AfrAId wasn’t trying to be the smartest tool in the toolshed, it was just trying to do its job, as forgettable and mind-numbingly simple as that was. One thing I’ve learned about myself, and my movie taste is that I have a deep appreciation for simple movies that are completely aware (hopefully) of their simplicity, but also aren’t annoyingly winking at the audience with that “we know this is stupid and we want you to know that we know this is stupid” type approach. In 2024, nothing has been making me angrier than the meta self-referential and self-aware nature of movies or movies (mostly from streamers) where you know it’s just one big pig pile of talent grabbing paychecks, and the product on screen oozes the collective lack of ambition and effort.
AfrAId is simplistic and forgettable. But it’s not without merit.
There’s no two ways about it, AfrAId is as basic and forgettable as they come, but I find it refreshing that a totally simplistic thriller with good actors actually trying to play likable characters, an easy enough story to follow along with and honestly, gulp, quality entertainment value, can still be released in theaters. Not everything has to be or can be a masterpiece with some super-serious thematic message. Movies like AfrAId used to be the TikTok of the movie theater industry, brief, entertaining, mindless and straight to the point. I didn’t think I would say this going in, but I find AfrAId to be an admirable effort in that regard…
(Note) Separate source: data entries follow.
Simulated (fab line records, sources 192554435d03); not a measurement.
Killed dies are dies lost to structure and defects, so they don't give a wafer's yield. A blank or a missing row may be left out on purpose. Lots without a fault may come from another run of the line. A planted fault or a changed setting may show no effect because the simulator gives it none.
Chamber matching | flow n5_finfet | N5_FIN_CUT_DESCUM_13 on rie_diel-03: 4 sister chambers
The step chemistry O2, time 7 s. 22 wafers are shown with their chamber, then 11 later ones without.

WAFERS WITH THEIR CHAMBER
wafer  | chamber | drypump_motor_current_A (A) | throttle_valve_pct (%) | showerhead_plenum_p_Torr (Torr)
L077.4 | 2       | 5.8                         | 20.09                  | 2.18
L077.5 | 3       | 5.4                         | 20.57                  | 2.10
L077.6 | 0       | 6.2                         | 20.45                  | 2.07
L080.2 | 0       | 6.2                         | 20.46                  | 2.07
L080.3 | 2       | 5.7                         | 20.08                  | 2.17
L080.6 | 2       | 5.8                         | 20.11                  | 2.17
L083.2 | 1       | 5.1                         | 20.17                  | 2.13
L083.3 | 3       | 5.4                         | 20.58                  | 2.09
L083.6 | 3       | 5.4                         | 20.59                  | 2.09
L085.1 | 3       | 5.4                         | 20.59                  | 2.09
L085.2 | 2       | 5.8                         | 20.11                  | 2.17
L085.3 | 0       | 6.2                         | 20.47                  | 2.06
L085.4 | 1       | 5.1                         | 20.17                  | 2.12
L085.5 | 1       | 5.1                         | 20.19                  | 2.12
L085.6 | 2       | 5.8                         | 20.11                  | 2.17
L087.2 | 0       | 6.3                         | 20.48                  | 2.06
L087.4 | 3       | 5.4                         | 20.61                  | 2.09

Like I had mentioned, the performances in AfrAId are good enough to work very well for this movie. Cho and Waterston are incredibly likable performers, who don’t have an ounce of inauthenticity or annoying qualities in their work. It’s impossible to not like John Cho, who has been doing his thing for over twenty years now, and Katherine Waterston has great range while being unassuming but also expressive and likable as well. I’ve always been a big Waterston fan, and I’ve been 100% in on John Cho since he started the MILF chant in American Pie, played a great part in the underrated Better Luck Tomorrow and of course, starred in the stoner comedy series Harold & Kumar.
Along with Cho and Waterston, AfrAId also stars the hardest working man in horror, David Dastmalchian (Late Night with the Devil) as Lightning. Going into AfrAId, I had no idea Dastmalchian was even in this movie, so that was a pleasant surprise and of course, he delivers like always.
Along with Dastmalchian, Lakita Maxwell and Havana Rose Liu play Iris and Melody, respectively. These three are the brain trust behind the AIA technology, known as disruptors in this Silicon Valley region. All five of these leading adult performances are simple and reserved. No frills. They were paid to act, they acted, they went home. It felt like that and it probably was that. There clearly wasn’t a lot of deep character work which is totally fine. AfrAId isn’t a character piece (lol). Same goes for the group of kids who co-star in AfrAId. They were all fine. So, yeah…
Don’t expect a lot of scares from AfrAId.
AfrAId was in no way or shape scary at all. After the first scene of the movie, which we have all seen a million times, where a seemingly unrelated set of characters are introduced, the stakes are set, and the antagonist is introduced. If you were to tell AI to write an opening scene of a horror movie, the structure and beats of the AfrAId opening is most likely what that AI would pump out.
Even with AfrAId being wholly as basic as humanly(?) possible, I give Chris Weitz a lot of credit for simply just getting the job done. The locations were all pretty swanky, so the sets were relatively unique, but there was nothing visually about AfrAId that jumped off the screen. The technical proficiency in AfrAId was the simplicity of the entire composition as a whole.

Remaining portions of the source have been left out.